Increasingly extreme weather threatens data centers and one of the things cloud computing customers prioritize most: reliability.
Data center operators have long planned for some climate risks, but climate change is increasing the odds of extreme events and throwing new ones into the mix. That’s creating a reckoning for operators, who could have to reevaluate everything from where to site new data centers to physically hardening infrastructure and spreading workloads across multiple regions.
A 2019 survey by the Uptime Institute, which advises business infrastructure companies on reliability, shows that a significant share of the cloud computing sector is being reactive to the threats that climate change poses or, even worse, doing nothing at all. Nearly a third of the nearly 500 data center operators that responded said they had not recently reviewed their risks and had no plans to do so. Meanwhile, just 22% said they are “preparing for increased severe weather events.”
Jay Dietrich, the Uptime Institute’s sustainability research director, said that large data center companies generally have the resources to undertake more regular risk assessments and prepare for how climate change will impact operations, from storms that could increase the risk of outages to drought that could complicate access to water for cooling. Meanwhile, smaller companies tend to be more reactive, though they stand to lose the most.
“If I’m a smaller company that doesn’t have a big data center infrastructure, but it’s integral to my operation,” Dietrich said, “I’d better be proactive because if that goes down, it’s my business that goes down with it.”
Amazon Web Services, Google, and Microsoft — dubbed the Big Three in the data center world — have the world’s biggest cloud computing footprints, and all three have robust risk assessment processes that take into account potential disasters.
AWS says it selects center locations to minimize the risks posed by flooding and extreme weather and relies on technology like automatic sensors, responsive equipment, and both water- and fire-detecting devices to protect them once they’re built. Similarly, Microsoft uses a complex threat assessment process, and Google assures customers that it automatically moves workloads between data centers in different regions in the event of a fire or other disaster.

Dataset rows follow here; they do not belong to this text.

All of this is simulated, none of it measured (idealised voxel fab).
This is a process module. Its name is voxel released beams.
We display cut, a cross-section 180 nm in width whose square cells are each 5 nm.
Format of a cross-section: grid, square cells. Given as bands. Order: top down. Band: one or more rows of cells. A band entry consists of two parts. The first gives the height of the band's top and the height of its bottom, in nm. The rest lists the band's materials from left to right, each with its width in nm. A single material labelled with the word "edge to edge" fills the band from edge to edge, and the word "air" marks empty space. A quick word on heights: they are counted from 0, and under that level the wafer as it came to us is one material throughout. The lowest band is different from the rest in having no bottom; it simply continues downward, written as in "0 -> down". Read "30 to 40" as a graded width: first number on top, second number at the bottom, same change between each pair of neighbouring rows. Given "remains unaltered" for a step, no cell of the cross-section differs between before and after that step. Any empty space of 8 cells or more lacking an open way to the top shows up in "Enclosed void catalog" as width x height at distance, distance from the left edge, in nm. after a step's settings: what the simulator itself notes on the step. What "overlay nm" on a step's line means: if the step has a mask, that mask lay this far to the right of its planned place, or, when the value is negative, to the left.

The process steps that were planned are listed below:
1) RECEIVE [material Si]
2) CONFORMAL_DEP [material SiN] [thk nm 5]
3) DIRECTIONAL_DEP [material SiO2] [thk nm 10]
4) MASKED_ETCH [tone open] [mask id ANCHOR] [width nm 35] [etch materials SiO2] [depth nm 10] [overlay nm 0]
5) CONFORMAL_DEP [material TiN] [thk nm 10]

If I’m a smaller company that doesn’t have a big data center infrastructure, but it’s integral to my operation, I’d better be proactive because if that goes down, it’s my business that goes down with it.”
However, none of the Big Three explicitly call out climate change in their public-facing risk assessment processes, much less the mounting threat it poses. (None of the three responded to Protocol’s specific questions and instead provided links to previous statements and webpages.)
A 2020 Uptime report warns that data center operators may have become complacent in their climate risk assessments, even though all evidence points to the fact that “the past is no longer a predictor of the future.” For instance, sea-level rise could overwhelm cables and other data transmission infrastructure, while the rise in large wildfires could directly threaten dozens of centers located in the West.
Meanwhile, storms are expected to intensify as well. A recent assessment found that roughly 3.3 gigawatts of data center capacity is in the federally recognized risk zone for hurricanes, and 6 gigawatts of capacity that is either planned or already under construction falls in the zone as well. And even when a data center itself is out of harm’s way, climate impacts have made power outages more likely, requiring centers to rely more on backup systems.
Given that data centers are designed to operate for 20 years — but are generally in use for much longer — the need to plan for how climate change is shifting baseline conditions is vital to ensuring operators aren’t caught off guard. This isn’t necessarily a future problem either. In 2017, wildfires got within three blocks of Sonoma County’s data center, and also scattered the team responsible for operating it across Northern California. And just this year, Google and Oracle's data centers experienced cooling system failures amid record heat in the U.K.
To account for these risks, Uptime encourages companies to spread workloads between data centers and regions; if a storm hits Florida, a provider should have infrastructure out-of-state so service can continue without pause, which happened during Hurricane Ian last month. While this redundancy is easier for a large company with widespread data centers, even smaller companies can benefit from using secondary and out-of-region sites for backup and recovery in case a climate-related disaster causes data loss at the original site.
Smaller fixes could have a big climate resiliency payoff as well. Uptime recommends investing in disaster prediction resources, such as those developed by insurance companies, to pinpoint the likelihood of disasters at any given site and use that information to take steps to prepare data centers for disaster, from moving generators and pumps to higher ground to installing flood barriers. These steps can improve a center’s reliability when disaster hits. At least some companies are already taking these steps, including Equinix, which has a global footprint of more than 240 data centers.
“We have undertaken a climate risk and resilience review of all our sites with our insurers,” Stephen Donohoe, the company’s vice president of global data center design, and Andrew Higgins, director of engineering development and master planning, told Protocol in a joint statement. “Climate risks are an integral part of our due diligence process during site selection, with flood risk, wind risk, water stress and extreme temperatures considered prior to acquiring the site mitigation measures are considered during the design process.”
[W]e’ve been really emphasizing that this is coming … You’re better off being in front of it than behind it.”
Major enterprise operations may have no choice but to take some of these steps, given policy changes underway in Europe and the U.S.
The EU’s corporate sustainability reporting directive, which will come into effect in 2023, requires large companies operating on the continent to disclose their exposure to various risks, including climate change. In the U.S., the Securities and Exchange Commission is considering a similar set of rules that would also require that companies disclose climate risk information, though a final rule is still months away.
If the rule, which is still in flux, comes into force, even the most reactive data center companies will have to change their ways.
“In our publications and discussions with clients and members, we’ve been really emphasizing that this is coming,” said Dietrich. “You’re better off being in front of it than behind it.”